I'll try to keep it brief. No one likes long blogposts.
I belong to a church that is in decline. It was declining when I joined, probably about six years ago now. The ministry team then consisted of one semi-retired pastor with a background in sales and self-publishing who was serving on an interim basis, the music minister, who'd apparently been there since the dawn of time, and the youth/education minister.
Within a month or two of me visiting, they'd called a youngish former missionary to the pastorate. He did, in my opinion, well, but like any other man, he wasn't perfect, and the church continued to decline. I think there was a definite turning point when he called a series of meetings for Sunday School teachers so that we could, once again, go over his self-authored booklet outlining what the church was all about and what was expected of the membership. I distinctly recall looking at another Sunday School teacher and saying, "So, I guess the problem is that the membership and teachers haven't been through this booklet enough times?"

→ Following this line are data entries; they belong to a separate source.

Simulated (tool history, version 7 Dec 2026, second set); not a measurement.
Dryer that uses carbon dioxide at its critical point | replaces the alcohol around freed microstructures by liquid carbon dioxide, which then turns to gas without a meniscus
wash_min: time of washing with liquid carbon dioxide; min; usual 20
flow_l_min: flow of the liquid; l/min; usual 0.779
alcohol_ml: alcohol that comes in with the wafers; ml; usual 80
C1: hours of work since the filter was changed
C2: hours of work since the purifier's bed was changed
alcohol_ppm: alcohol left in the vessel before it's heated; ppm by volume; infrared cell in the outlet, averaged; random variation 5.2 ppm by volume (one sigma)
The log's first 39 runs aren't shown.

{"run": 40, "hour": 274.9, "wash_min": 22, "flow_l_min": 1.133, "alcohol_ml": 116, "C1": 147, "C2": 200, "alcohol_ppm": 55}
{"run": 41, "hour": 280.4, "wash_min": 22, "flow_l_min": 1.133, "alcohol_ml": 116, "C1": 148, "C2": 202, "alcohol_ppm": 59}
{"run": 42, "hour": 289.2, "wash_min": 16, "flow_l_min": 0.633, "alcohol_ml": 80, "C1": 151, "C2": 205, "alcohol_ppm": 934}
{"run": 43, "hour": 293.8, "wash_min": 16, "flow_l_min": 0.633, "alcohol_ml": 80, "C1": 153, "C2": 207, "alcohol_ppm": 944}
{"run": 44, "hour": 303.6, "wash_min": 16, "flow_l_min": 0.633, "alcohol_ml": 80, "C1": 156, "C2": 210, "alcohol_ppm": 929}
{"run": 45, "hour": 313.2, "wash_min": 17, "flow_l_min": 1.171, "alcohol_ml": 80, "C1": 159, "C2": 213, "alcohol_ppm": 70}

Not too long after that, he apparently felt called to go into politics. I will say no more save to note that it may have been a mistake.
When he left, the church--or, rather, a handful of committee members--invited one preacher after another to preach in our pulpit. One or two of them I thought might have a chance, particularly one young fellow who, it seemed to me, actually demonstrated an attitude toward outreach and evangelism that might stand a chance of success in our neighborhood, which has changed dramatically since the church's heyday.
And then, they decided that the best thing to do was call back the interim preacher who'd been there when I first started visiting, five years earlier.
I found out later that this man and the music minister had worked together at another church before this.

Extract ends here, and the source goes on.